#ste||ar on 2021-05-10 — irc logs at irclog.cct.lsu.edu

2020-09-17 16:16 K-ballo changed the topic of #ste||ar to: STE||AR: Systems Technology, Emergent Parallelism, and Algorithm Research | stellar.cct.lsu.edu | HPX: A cure for performance impaired parallel applications | github.com/STEllAR-GROUP/hpx | Buildbot: http://rostam.cct.lsu.edu/ | Log: http://irclog.cct.lsu.edu/

01:24 diehlpk_work has joined #ste||ar

01:50 K-ballo has quit [Quit: K-ballo]

02:11 diehlpk_work has quit [Remote host closed the connection]

02:21 hkaiser has quit [Quit: bye]

06:20 hkaiser has joined #ste||ar

06:24 <rachitt_shah[m]> Hey ms I've filled in the form for GSoD, please let me know if you would like to interview me/any other step forward for GSoD.

06:24 <rachitt_shah[m]> Thank you, and looking forward to work with you folks for creating some amazing docs!

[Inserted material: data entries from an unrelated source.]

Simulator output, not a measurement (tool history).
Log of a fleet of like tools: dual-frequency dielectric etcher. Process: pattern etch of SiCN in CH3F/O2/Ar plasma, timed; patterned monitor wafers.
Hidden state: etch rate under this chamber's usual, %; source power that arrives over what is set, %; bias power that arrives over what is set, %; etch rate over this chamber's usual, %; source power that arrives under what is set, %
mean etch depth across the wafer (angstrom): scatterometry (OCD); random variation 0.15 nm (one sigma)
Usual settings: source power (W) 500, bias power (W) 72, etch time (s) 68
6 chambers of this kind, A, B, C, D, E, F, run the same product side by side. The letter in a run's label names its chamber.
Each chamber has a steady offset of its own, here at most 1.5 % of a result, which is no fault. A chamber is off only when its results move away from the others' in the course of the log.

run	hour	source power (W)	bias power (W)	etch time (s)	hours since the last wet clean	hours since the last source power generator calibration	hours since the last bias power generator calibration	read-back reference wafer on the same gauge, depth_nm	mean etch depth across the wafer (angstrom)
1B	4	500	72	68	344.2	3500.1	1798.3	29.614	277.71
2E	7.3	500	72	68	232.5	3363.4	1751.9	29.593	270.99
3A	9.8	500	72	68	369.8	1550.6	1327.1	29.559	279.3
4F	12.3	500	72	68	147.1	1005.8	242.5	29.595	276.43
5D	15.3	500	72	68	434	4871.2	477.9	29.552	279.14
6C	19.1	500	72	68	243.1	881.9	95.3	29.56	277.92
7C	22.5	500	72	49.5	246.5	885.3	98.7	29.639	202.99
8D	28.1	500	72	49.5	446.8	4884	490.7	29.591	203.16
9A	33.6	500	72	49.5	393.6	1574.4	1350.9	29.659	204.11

07:17 <ms[m]> srinivasyadav227, hkaiser ci did run, it just didn't show up because there were newer commits after the retest

07:18 <hkaiser> ms[m]: I added srinivasyadav227 to the repo, shouldn't the test run without a retest now?

07:18 <ms[m]> I've added you to the whitelist now

07:18 <ms[m]> probably not if you added him after the latest commits

07:19 <ms[m]> they should run whenever he commits though

07:19 <hkaiser> ms[m]: is that a jenkins whitelist?

07:19 <ms[m]> yeah

07:19 <hkaiser> ahh, could you add jedi18[m] as well, pls?

07:19 <ms[m]> I added him manually, but you can also comment with "add to whitelist"

07:19 <ms[m]> already done

07:19 <hkaiser> thanks

07:20 <ms[m]> tests should run now automatically, but I wouldn't be surprised if there are kinks, so let me know they still don't run

07:21 <srinivasyadav227> okay, sure ;-) thanks!

07:21 <ms[m]> rachitt_shah: thanks! we'll let you know soon about next steps

07:21 <rachitt_shah[m]> Thank you ms , looking forward to them!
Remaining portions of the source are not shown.